It is mid-June, and along with the foxgloves and campions and the froth of white cow parsley, there is honeysuckle everywhere. Its scent fills the lanes. Every morning walk I take is a feast for the nose as well as for the eyes.
The honeysuckle bloomed early this year. On the first day of the month I noticed it already in flower in several places. Excited by my discovery, I was looking forward to getting home and sharing the news.
A few moments later, I saw a pleasant-looking couple coming around the corner, striding briskly towards me in in their hiking boots, knapsacks on their backs, almost certainly heading for the Coast Path that runs along the clifftops close to here. They smiled as we drew close. And as is the custom in these parts, wished me a polite "Good morning". I responded in kind, adding eagerly that it was a lovely morning and "Look, the honeysuckle is already coming out, just up there."
The man and woman had not broken their stride till then, so were almost past me before they paused and the man said "I beg your pardon?"
I re-burbled my happy news item. At which they smiled again, albeit tentatively, nodded slightly and went on their way.
Only after I was well around the next corner did it dawn on me that they obviously had not understood a word. And only then did I connect that with the careful, phrase-book English of the "Good morning" and the "I beg your pardon?"
As I walked on, I began to think about how easily I could have conveyed the message about the honeysuckle in a just a few simple, wordless gestures: my hand as an unfolding flower, held to the nose, a sniff, an expression of delight, a finger pointing towards the hedge they were soon to pass. Clear. effortless. They would have understood perfectly and watched out, perhaps, for the sight and scent of those first flowers. It would have been a shared moment, a moment of relationship, bypassing the artificial boundaries of language.
It had never occurred to me not to use words. It rarely does. I am a writer. Each day of my life is crammed to the ceiling with words. So that morning's encounter reminded me that although words can build bridges of understanding to connect minds and hearts, they can also build walls of bafflement to separate them.

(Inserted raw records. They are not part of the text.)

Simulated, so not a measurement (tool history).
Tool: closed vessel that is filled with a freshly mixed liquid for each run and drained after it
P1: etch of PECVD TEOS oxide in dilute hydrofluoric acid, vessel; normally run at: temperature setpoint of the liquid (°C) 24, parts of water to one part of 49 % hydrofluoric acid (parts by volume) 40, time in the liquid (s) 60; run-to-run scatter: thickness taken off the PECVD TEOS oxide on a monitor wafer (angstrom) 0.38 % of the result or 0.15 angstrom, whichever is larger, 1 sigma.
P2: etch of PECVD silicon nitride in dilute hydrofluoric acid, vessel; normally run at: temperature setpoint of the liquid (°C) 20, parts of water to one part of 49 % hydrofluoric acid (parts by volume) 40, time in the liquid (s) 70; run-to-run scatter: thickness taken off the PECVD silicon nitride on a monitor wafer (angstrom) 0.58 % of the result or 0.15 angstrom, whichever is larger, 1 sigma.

Watching a young mother whose child was crying so hard he could not tell her what the problem was, I heard her say "Use your words, Joe. Use your words." That wise young woman knew that only by learning to name his chaotic feelings would Joe ever be able to control and understand them.
But there are so many things - like the development of the ego itself - that once learned and mastered need then to be unlearned. Or at least labelled 'optional'. Our automatic turning to the use of words may possibly be one of them.
I hope that couple noticed the honeysuckle anyway, and stopped to smell it. Even if they never did connect it with my message in a foreign language.